During my ongoing work on the OrangeLine DEJAVU module, I stumbled over the question which part of the module state should be held just as member variables of my module or better held in JSON storage to be restored after a patch (re)load or preset load.
The general question to be answered is whether it is expected that a module continues to work after exiting VCV Rack and reopening or saving and reloading the patch as if this never would have happened.
The consequences are quite important:
If answer to that question is NO, then continuing a performance after interrupting it, is not really possible. Wearing the hat of a perfectionist, I would like to have a patch being able to continue just from the point I closed VCV Rack after restarting it.

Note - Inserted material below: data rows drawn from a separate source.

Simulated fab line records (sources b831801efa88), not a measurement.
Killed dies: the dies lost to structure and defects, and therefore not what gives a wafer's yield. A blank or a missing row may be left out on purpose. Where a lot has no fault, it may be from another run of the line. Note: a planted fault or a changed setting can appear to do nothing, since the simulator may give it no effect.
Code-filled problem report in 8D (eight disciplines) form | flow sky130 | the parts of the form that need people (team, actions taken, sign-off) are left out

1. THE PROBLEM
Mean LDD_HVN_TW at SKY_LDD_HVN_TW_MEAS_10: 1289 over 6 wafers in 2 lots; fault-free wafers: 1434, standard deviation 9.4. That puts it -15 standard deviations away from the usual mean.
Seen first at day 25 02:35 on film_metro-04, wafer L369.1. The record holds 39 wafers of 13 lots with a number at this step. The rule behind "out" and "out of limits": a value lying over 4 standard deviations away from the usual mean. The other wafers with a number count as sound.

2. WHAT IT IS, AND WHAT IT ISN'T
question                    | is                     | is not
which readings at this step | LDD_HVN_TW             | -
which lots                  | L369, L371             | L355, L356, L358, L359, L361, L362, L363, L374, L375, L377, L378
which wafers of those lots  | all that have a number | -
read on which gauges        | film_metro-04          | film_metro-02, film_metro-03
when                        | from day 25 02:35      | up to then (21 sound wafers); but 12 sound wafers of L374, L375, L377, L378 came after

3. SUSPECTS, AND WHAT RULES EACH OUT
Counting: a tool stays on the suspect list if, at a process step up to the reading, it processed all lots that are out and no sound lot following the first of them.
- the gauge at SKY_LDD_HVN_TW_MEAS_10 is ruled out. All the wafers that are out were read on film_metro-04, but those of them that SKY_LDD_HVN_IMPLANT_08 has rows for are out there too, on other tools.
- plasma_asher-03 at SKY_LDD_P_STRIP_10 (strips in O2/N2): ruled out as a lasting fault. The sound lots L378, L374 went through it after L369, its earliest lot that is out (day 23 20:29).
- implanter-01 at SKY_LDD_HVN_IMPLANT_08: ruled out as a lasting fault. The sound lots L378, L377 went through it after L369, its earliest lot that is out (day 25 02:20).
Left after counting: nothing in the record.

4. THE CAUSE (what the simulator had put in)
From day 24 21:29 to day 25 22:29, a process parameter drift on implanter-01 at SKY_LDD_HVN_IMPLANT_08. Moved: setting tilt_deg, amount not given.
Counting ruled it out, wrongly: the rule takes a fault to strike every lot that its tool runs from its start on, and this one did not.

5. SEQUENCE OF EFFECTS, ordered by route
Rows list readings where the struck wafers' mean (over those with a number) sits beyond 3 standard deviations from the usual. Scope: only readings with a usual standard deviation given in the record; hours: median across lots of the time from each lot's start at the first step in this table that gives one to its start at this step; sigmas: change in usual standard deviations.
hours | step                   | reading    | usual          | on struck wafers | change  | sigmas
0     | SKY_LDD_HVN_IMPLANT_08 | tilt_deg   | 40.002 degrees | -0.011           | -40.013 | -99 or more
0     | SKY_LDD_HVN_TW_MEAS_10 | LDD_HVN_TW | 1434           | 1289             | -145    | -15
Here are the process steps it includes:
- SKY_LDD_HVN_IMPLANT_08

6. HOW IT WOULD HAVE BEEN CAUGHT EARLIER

If the answer is YES, then any use of a member variable of a module might be a no go. If a variable would be necessary to carry information of any kind of state between one process() call to the next one, this state is lost after exiting and reloading, compromising the continuation of the patch. Otherwise, the member variable could just be a local variable of the the process() method.
Holding all state information in JSON storage will for some modules drastically increase the amount of data to save and restore when saving, and loading a patch. Especially the auto-save might impact the performance of Rack as a whole. Also to file size of patches and presets might be increased quite a lot.
As an example:
DEJAVU holds 16 x 2 + 4 + 1 = 37 pseudo random generator states. The pseudo random generators using a proven mathematical model developed by smarter guys than me but each one holds state information in an array of 624 unsigned longs. Storing this state information with JSON would just use up 8 x 624 Bytes which about 5K. 5K times 37 would give a file size of nearly 200K for storing one DEJAVU state. I can think about some workaround to reduce it but this would cost me quite a lot of work and maybe performance penalties.
I’m really interested how other developers out there are thinking about this topic in general.
I haven’t surveyed the field, but my general sense is that (pseudo-)random patches aren’t expected to resume in exactly the same state that they stopped in (which would of course only be strictly possible if all modules agreed to do so, and I think many don’t–LFOs and oscillators typically restart at zero, right?) I don’t know anything about DEJAVU other than that it looks neat, so I don’t know if its own state would be particularly meaningful to restore even if other modules restored in different states.
That said, I’m not sure 200K/module is impractical, even in V1 (V2 promises a different local storage model which should make this easier). I’d be interested to know if dumping the state actually bogs things down very much.
You’ve probably thought of the workaround which stores an initial seed (from which the starting state can be deterministically derived) plus the number of times each generator has been polled, and then seeds the generators and runs them forward on load, blocking until they’re caught up. You’re trading arbitrarily slow start times for small patch sizes. If your module is polling the generator every sample, this could get prohibitively long, but if it’s polling on a clock division, and the patch was saved after a typical runtime, that might be more workable. You could bound the runtime problem by forcing a deterministic re-seed after a certain amount of clock time, which would also reset the polling counters.
Whatever you decide, you could have it as a right-click option, with the default probably off; that way people who want state saved and are willing to make some tradeoff for it can do so.
Just save your whole buffer in one JSON string with string::toBase64() and fromBase64(). Rack 2 will support patch file assets so you can save this data to an arbitrarily large file, but 184KB is fine in JSON for Rack 1.
Hi,
thanks for your proposal. Already thought about that and added the number of getRandom calls to the random generator struct to prepare for this option. And yes storing the big state, or stepping up using the getRandom call count, or accepting non continuous behavior could be a right click option. I can do all of that but it does not make sense if a patch is not expected to be continuous at all. It would be work for nothing if all other modules don’t care about this and break the patch after reload anyway. That’s why I put it here as a general question.
Regards
Dieter
If you don’t have some kind of philosophical reason to use to such generators, “normal” musical use doesn’t really require a random generator that has hundreds of bytes of state, even for generating audio rate noise. You might get by with 8 bytes or so per generator to get results that are sufficiently random. (I personally prefer using Mersenne Twister, that has over 2000 bytes of state, but that’s simply because of those “philosophical” reasons, not really for any practical reason.)